The problem? It was 2007. People had stopped giving two fucks about nu-metal a long time ago. Traditional metal bands like Iron Maiden, Judas Priest and Megadeth were helping traditional metal make a comeback. Metalcore had also grown exponentially in popularity, and people's palettes were growing thanks to the advent of rhythm video games such as
Guitar Hero and
Rock Band. Linkin Park made it clear as far back as 2005 that they were done with nu-metal, and while that is certainly admirable, it begged the question: "what now?"

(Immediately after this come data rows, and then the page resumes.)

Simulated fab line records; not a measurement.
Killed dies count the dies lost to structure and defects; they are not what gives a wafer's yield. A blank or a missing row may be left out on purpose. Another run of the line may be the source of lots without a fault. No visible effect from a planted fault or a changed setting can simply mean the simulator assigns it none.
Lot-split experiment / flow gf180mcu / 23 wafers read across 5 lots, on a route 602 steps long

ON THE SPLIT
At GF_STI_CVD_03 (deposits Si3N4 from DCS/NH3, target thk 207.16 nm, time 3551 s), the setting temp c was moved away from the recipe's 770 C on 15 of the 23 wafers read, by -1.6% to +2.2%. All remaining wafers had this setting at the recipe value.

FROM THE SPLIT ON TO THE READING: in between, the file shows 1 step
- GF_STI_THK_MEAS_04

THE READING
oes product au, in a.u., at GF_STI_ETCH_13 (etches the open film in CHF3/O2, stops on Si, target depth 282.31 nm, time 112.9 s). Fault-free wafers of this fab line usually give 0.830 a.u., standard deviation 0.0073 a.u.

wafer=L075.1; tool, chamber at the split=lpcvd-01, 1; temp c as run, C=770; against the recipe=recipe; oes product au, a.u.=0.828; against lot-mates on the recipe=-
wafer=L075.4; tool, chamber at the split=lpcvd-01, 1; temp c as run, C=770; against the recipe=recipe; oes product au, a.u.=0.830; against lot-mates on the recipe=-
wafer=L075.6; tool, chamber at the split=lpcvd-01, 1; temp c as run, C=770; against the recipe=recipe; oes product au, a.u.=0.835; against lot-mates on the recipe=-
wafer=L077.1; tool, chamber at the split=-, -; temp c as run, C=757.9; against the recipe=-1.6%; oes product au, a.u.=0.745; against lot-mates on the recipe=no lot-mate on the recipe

Minutes to Midnight's existence may as well be in the most confusing vacuum ever to exist. It all began with the release of "What I've Done", the band's last true hit, and its feature in the summer blockbuster
Transformers was a sign of a new Linkin Park. While being the closest song to the good old days on the album, it also seemed to tease a more sophisticated Linkin Park. And even despite a divisive reception from fans upon initial release, there was still time for the world to grow more used to the new Linkin Park. The problem is, the experience of listening to
Minutes to Midnight is very akin to deciding to try a bottle of wine that was gifted to you a long time ago by a family member or colleague, that you simply forgot about. It looks nice, even has an intriguing name, and the process of opening the packaging makes one excited upon hearing the crackling of the sealant. It's only when you decide to actually consume it, when you notice that something is a little...erm, off.
I say this, because the first impressions are actually not too bad. Opening intro track " Wake" is half ambient piece and half short-burst rock instrumental. It also serves as a nice little segue into the first taste of new Linkin Park: "Given Up". Starting with clapping, a slightly punk guitar riff, and drums kicking in, at first glance, this is everything you want from a Linkin Park track. It's short, it's forceful, it's to the point, Chester sings his ass off, the lyrics are as angsty as you want, and you even get an entire middle section of VERY impressive screams. In particular, this has Chester's longest recorded scream, at
seventeen seconds long! Best of all, it's not too long, and it gets you excited for what's to come. However, it's only as the album continues, and as you listen to the album more and more, that you realize some form of wool was pulled over your eyes. Is it the inexplicable swearing, something that is off putting considering that you're used to mostly profanity free music from the band? Maybe, but that's not really it. It's only after several listens that you realize why it's the first true track on the album: it's the band's way of playing it safe. Because what follows next is... well, shaky, to put it lightly.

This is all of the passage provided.